Another useful correction to the "thin codebase" impression is that Medusa does not remove the hard parts of application development. It relocates them.

My custom models still needed migrations because they become real database tables. Link definitions also imply real database structures. Medusa's data model and module-link docs cover that part accurately. (Medusa Docs, Medusa Docs)

The same is true for typing. Medusa generates useful framework types under .medusa, but it does not generate every business input shape you need. I still had to define feature-level command inputs like slot creation payloads and pickup selection inputs by hand, because those types express application contracts, not just model shapes. (Medusa Docs)

That is not a flaw. It is just worth stating plainly. Medusa reduces a lot of plumbing, but it does not eliminate domain modeling.

What I think Medusa is good at after this build

After building pickup scheduling on top of Medusa, I think the framework is strongest when:

  • you want to add a business-specific commerce capability without rewriting core commerce domains
  • you are comfortable learning a more explicit architecture up front in exchange for cleaner feature boundaries later
  • you want extension points for backend logic, Admin surfaces, and stateful business flows to all follow one system

The thing I would warn new developers about is that Medusa does not feel "simple" on first contact. It feels sparse, then abstract, then eventually opinionated in a useful way. If you expect a normal app skeleton where the model layer reveals everything immediately, you may bounce off it. If you accept that the project is mostly an extension shell around a larger commerce engine, it starts to read much more clearly.

The real mental model

The best short version I can give after building a real feature is this:

Medusa is not an ecommerce app you gradually fill in.
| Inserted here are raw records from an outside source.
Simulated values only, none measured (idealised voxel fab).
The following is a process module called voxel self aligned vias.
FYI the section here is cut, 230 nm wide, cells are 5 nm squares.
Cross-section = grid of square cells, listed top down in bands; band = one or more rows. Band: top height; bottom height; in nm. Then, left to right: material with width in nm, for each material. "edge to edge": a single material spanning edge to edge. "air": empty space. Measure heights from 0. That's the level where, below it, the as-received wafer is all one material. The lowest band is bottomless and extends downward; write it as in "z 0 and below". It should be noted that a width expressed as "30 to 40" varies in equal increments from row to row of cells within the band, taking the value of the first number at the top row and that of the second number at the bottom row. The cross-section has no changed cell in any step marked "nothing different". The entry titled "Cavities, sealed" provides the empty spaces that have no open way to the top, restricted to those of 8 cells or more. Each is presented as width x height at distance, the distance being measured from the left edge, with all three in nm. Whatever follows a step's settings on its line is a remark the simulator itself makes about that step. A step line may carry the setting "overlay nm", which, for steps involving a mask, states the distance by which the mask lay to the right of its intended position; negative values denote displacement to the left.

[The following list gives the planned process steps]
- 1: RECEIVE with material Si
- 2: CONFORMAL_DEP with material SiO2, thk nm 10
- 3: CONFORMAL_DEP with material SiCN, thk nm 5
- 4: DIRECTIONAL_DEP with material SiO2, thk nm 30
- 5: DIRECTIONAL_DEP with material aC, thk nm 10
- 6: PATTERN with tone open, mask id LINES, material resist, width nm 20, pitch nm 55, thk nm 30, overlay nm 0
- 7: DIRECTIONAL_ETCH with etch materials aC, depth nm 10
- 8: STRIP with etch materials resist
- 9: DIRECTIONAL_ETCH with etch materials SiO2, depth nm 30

It is a commerce framework that expects your business logic to live in explicit extension points:

  • modules for new domains
  • links for cross-domain associations
  • workflows for business processes
  • routes for thin HTTP surfaces
  • Admin extensions for merchant tooling

That structure is why the codebase feels empty at first. It is also why a feature like pickup scheduling can cross stock locations, carts, orders, checkout, and Admin UI without requiring a fork of Medusa core.

The docs are useful for understanding the official model. The practical lesson from building on it is that Medusa works best once you stop asking "where is the whole app?" and start asking "which extension seam owns this piece of business logic?"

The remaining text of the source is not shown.